From: "Darrick J. Wong" <darrick.wong@oracle.com>
Subject: [PATCH 00/24] e2fsprogs patchbomb 7/14, part 1
Date: Fri, 18 Jul 2014 15:52:00 -0700
Message-ID: <20140718225200.31374.85411.stgit@birch.djwong.org>
Mime-Version: 1.0
Content-Type: text/plain; charset="utf-8"
Content-Transfer-Encoding: 7bit
Cc: linux-ext4@vger.kernel.org
To: tytso@mit.edu, darrick.wong@oracle.com
Sender: linux-ext4-owner@vger.kernel.org

Hi all,

Since my last patch submission in May, I've been fuzzing both the
in-kernel ext4 driver, and e2fsck.  The main objective of this work
has been to determine if the kernel is capable of detecting invalid
mutations and returning -EIO without crashing; and whether or not
e2fsck can salvage the filesystem (or at least get it back to a
(self-defined) "clean" state) within a finite number of e2fsck runs.

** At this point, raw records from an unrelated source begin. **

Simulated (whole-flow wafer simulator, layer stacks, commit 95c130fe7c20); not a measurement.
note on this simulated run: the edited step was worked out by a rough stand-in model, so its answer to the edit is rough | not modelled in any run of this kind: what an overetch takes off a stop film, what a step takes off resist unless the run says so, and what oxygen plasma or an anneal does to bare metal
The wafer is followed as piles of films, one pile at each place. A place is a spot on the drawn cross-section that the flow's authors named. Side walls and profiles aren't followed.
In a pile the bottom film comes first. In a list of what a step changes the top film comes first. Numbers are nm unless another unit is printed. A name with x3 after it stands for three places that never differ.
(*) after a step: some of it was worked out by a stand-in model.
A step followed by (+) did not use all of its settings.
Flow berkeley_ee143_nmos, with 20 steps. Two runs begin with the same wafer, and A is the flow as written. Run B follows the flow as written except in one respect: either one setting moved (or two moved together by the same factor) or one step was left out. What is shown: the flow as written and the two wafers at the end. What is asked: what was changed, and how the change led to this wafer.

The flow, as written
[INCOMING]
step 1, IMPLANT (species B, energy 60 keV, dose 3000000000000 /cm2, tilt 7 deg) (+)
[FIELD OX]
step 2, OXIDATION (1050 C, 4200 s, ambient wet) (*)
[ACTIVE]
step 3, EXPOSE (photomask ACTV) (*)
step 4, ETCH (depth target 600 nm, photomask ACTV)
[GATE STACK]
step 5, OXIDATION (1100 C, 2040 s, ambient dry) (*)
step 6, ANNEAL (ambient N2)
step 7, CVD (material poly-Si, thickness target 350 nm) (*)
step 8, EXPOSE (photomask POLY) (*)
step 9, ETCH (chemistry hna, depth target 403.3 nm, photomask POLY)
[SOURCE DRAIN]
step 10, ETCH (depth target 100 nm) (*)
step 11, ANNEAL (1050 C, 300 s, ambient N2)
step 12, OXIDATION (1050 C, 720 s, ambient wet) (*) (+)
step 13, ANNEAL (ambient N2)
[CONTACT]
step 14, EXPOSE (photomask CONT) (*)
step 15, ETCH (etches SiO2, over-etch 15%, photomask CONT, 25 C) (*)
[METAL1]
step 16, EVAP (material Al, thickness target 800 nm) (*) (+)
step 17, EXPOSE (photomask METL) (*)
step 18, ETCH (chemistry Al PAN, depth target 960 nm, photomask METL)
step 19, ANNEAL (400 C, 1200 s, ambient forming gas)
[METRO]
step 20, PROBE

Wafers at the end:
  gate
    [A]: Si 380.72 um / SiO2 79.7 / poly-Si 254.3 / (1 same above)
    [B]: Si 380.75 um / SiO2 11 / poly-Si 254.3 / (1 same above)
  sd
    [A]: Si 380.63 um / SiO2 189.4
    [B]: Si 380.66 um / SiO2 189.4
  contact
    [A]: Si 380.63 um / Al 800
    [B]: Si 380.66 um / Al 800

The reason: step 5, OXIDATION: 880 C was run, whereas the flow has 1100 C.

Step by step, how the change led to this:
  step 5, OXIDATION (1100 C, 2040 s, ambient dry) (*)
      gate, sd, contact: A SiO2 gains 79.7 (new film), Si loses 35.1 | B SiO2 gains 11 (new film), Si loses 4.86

I have a program "e2fuzz" (in patch 24) that formats and populates an
ext4 filesystem, randomly corrupts some number of metadata block
bytes, mounts the FS, tries to do some simple IO, unmounts, then
repeatedly runs fsck until either it says the FS is clean, we've run
too many times, or the output indicates that no progress is being
made.

The kernel, it turns out, seems to be able to handle problems with
grace.  Luckily, it at least has the privilege of simply shutting down
the filesystem.  e2fsck is not so fortunate -- upon detecting badness,
it has to decide a resolution and make it stick.  This exposed a
number of incorrect fixes, infinite loop opportunities, crashes, and
in a few cases, total filesystem destruction.  Lots of patches, though
I swear I'm _not_ paid by the patch. :)

The 24 patches following this mesage fix various problems in the more
mature parts of libext2fs and e2fsck.  Most (18) apply cleanly against
-maint, but a few of them also happen to touch things that only appear
in -next.  There are of course many more patches in the patch set, but
I'm breaking them up to avoid blasting people all at once.  The second
patchbomb will have about 35 fixes against the new features in the
-next branch.  I'll push it out in a few days, since I'm travelling
for OSCON.  The third patchbomb will be the same pile of "new"
features from May's patch series; there's about 20 or so of those.
They haven't changed since May.

The first patch is the e4defrag fix from a few days ago.  There are
three patches to debugfs that made it much easier to figure out what
was going on in the mutated filesystems.  Everything after that are
miscellaneous fixes that e2fuzz turned up.  There are two that I want
to call out specifically -- patch 10 solves the particular problem
that fsck needs to avoid touching corrupt metadata blocks if they're
cross-linked with critical FS metadata.  Patch 11 problem that hidden
allocations (think extra ETB/map blocks when extending a file) were
coming from the wrong block bitmap.  Patch 23 is unchanged from the
May patch set.

I've tested these e2fsprogs changes against the -next branch as of
7/13.  These days, I use several VMs, each with 32M-1G ramdisks to test
with; the test process is "misc/e2fuzz.sh -B <fuzz> -s <size>", where
fuzz is anything from 2 bytes to "0.1%" of metadata bytes.  In the
past month or so I've run about a million iterations of "-B 2" without
incident, and about 100,000 iterations of "-B 0.1%" without problems.
FS size was 256M and yes, some of the testing was done before the most
recent push to git.kernel.org.

Comments and questions are, as always, welcome.

--D